Hearts in Hawai'i

The Move--Nov. 2
11/2/2010

As we approach closing on the purchase of our home, it appears we are caught up in a "hurry up and wait" mindset. I'm told by others that our timelines are completely reasonable; in fact, we're on track to close sooner than most. This does little to alleviate our impatience. We've spent the past four weeks gathering boxes, compiling lists of what needs to be moved and how these things are to be moved, what to move first, what can wait until after the final move (hopefully on November 11), etc. etc. Our focus has narrowed to one singular goal; get everything moved into our house! We talk about this often, what it will be like spending the first night at the house, cooking Thanksgiving dinner for our families, and so forth. Everything we are doing now is with those and other events in mind.

The appraisal process took much longer than we had hoped, and certainly longer than we thought it should have taken. All along the process, it seemed we were "at the mercy" of this person or that person (or organization). The inspection had to be done before the appraisal, the appraisal before the loan was approved, approval of the loan came before it went to the underwriter. Only after those hurdles had been cleared could a closing be scheduled. Then, the closing had to be done when all the parties could be present; our agent, the sellers, the sellers agent, the person from the title company, our loan officer. Basically, it's a lot of shit which had to come together, hopefully in a timely fashion, and the whole process could bog down based on any single party dragging their feet or simply not being able to complete their part in a timely fashion.

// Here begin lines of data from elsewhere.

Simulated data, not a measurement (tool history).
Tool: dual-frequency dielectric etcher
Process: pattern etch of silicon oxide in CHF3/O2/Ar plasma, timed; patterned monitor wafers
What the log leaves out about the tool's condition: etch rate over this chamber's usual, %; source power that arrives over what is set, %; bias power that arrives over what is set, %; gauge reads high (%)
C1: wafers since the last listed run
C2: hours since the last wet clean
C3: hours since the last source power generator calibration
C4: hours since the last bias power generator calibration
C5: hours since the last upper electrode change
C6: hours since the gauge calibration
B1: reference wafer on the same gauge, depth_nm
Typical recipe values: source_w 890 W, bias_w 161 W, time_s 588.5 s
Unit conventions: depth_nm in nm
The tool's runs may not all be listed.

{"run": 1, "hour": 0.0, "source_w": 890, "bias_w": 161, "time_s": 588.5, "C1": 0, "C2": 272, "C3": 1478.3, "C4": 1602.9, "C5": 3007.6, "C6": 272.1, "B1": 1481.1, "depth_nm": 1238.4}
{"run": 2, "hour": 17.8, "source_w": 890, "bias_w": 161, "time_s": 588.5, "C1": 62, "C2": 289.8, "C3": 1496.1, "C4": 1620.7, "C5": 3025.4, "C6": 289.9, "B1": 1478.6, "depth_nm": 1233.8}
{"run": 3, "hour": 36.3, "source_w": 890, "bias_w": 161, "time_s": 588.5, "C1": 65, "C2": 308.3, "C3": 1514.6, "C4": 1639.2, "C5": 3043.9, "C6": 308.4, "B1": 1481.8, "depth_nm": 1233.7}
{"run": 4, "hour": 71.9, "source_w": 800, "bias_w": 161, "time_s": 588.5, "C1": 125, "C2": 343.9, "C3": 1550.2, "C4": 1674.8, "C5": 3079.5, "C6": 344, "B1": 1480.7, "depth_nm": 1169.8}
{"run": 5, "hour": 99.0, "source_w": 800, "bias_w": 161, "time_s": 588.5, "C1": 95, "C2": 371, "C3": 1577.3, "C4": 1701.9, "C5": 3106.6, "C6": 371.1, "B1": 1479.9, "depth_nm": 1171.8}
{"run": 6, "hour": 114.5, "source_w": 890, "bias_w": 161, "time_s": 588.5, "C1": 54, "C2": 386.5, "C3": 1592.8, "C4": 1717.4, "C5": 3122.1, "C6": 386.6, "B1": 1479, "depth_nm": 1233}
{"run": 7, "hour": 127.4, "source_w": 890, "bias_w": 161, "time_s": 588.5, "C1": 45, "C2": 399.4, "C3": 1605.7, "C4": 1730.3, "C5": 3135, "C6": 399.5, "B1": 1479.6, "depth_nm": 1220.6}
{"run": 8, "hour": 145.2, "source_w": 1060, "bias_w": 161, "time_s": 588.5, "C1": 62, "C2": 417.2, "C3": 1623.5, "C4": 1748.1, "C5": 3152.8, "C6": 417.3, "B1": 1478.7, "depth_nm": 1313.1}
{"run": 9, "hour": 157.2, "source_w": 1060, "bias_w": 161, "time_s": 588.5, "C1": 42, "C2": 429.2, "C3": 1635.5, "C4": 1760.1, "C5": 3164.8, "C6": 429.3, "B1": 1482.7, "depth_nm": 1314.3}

This is where the stress happens. You're waiting, safe in the knowledge that you've practiced due diligence and done everything you've needed to do. Now the process hinges on other people. And this is the part I've always had difficulty with. I'm very good when it comes to facets I need to take care of myself, not so good when i have to wait or rely on others. It gives me far too much time to speculate, too much time to conjure "gloom and doom" scenarios.

But it is what it is, and there is nothing I can do about it, really. Nothing except keep in contact with my sponsor, go to meetings, practice the principles. And wait. For seemingly forever.